In his "Meditations on First Philosophy", Descartes establishes a system of systematic doubt (Descartes' "Method of Doubt") which he uses to find that he can doubt everything. Everything, that is, except his own existence, as summed up by the famous expression, "cogito ergo sum" - "I think, therefore I am"1. Descartes then goes on to prove, by two methods (both cosmological and ontological) that God exists. He also demonstrates that God is incapable of causing deception.

In Descartes' sixth meditation (his last meditation), he needs to remove the spectre of the universal and systematic doubt that is still overshadowing him. Part of this is to remove the doubt he has had over the existence of corporeal things. His proof of the existence of corporeal things can be broken down into a ten-step argument:

1) There are differences between understanding, imagination, and sensory perceptions. (This implies that when I perceive something, I am not imagining it, and I can understand it).

2) Sensory perceptions are passively received (in other words, we cannot decide if we want to see or hear something if it happens to enter our eye or ear).

3) God necessarily exists and is no deceiver (this is demonstrated meditations three and five).

4) The Causal Adequacy Principle states that something cannot come from nothing, and the effect must have as much "reality"2 as the cause. This applies to ideas as well as anything else.

5) Sensory perceptions must have a cause other than me (from 2).

6) Perhaps the cause of sensory perceptions is another substance (plus 4).

7) This cause must therefore be either a corporeal substance, or God.
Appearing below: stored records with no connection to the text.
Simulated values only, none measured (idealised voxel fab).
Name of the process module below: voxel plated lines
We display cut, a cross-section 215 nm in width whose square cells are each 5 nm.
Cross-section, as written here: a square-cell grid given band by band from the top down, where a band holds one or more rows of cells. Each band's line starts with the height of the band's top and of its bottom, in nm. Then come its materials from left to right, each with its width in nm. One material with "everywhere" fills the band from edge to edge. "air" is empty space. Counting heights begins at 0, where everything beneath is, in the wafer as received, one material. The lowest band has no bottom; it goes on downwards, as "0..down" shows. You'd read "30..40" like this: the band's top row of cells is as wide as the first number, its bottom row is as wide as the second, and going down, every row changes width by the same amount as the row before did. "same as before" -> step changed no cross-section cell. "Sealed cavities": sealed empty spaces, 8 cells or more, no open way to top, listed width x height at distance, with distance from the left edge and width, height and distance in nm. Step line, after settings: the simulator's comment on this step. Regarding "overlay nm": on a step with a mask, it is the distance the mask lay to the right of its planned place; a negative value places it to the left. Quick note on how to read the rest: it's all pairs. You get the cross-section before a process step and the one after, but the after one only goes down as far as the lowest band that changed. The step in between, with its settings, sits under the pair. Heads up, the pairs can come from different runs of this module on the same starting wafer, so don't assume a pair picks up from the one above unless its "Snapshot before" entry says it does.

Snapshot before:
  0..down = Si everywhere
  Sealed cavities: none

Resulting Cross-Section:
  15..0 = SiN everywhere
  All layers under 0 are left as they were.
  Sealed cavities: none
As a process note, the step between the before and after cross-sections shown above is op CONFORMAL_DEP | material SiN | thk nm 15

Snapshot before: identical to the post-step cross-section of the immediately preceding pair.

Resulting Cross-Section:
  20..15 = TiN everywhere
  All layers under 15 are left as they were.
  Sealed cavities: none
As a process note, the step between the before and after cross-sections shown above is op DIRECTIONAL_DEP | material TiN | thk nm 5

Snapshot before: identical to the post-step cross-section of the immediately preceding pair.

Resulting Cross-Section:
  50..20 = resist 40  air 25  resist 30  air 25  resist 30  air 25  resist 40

8) This cause cannot be God (from 3). As God is no deceiver, it would be a contradiction for Him to make me believe that I am sensing a corporeal substance when there is in fact no such substance.

9) If I sense a corporeal substance, then the cause of that perception must be the corporeal substance in question.

10) Therefore corporeal things exist.

With this argument, Descartes removes himself from his scepticism over corporeal things.

This argument is pretty neat and tidy, and follows logically. So long as Descartes' premises are true, we must accept his conclusion about the existence of the corporeal world. However, much ink has been spilt by philosophers over the past 300 or so years over whether Descartes' premises are true. The cogito argument ("cogito ergo sum") has been widely accepted, but both of Descartes' proofs of the existence of God have received great criticism. If they are false, then we cannot accept the above argument. However, as it stands, the argument works quite nicely I think. It seems to be logically valid at least.


1 - In the Meditations, Descartes actually says; "cogito sum" - "I think, I am". There is no "therefore", since this argument is not syllogistic. It is all one single inference.

2 - To Descartes, the idea of "reality" is tied in with a hierarchy of independence of existence. That which is lower down in this hierarchy depends on its existence, and has less than, or equal, reality than that which is higher up in the hierarchy. Ultimately, at the top of this hierarchy is God.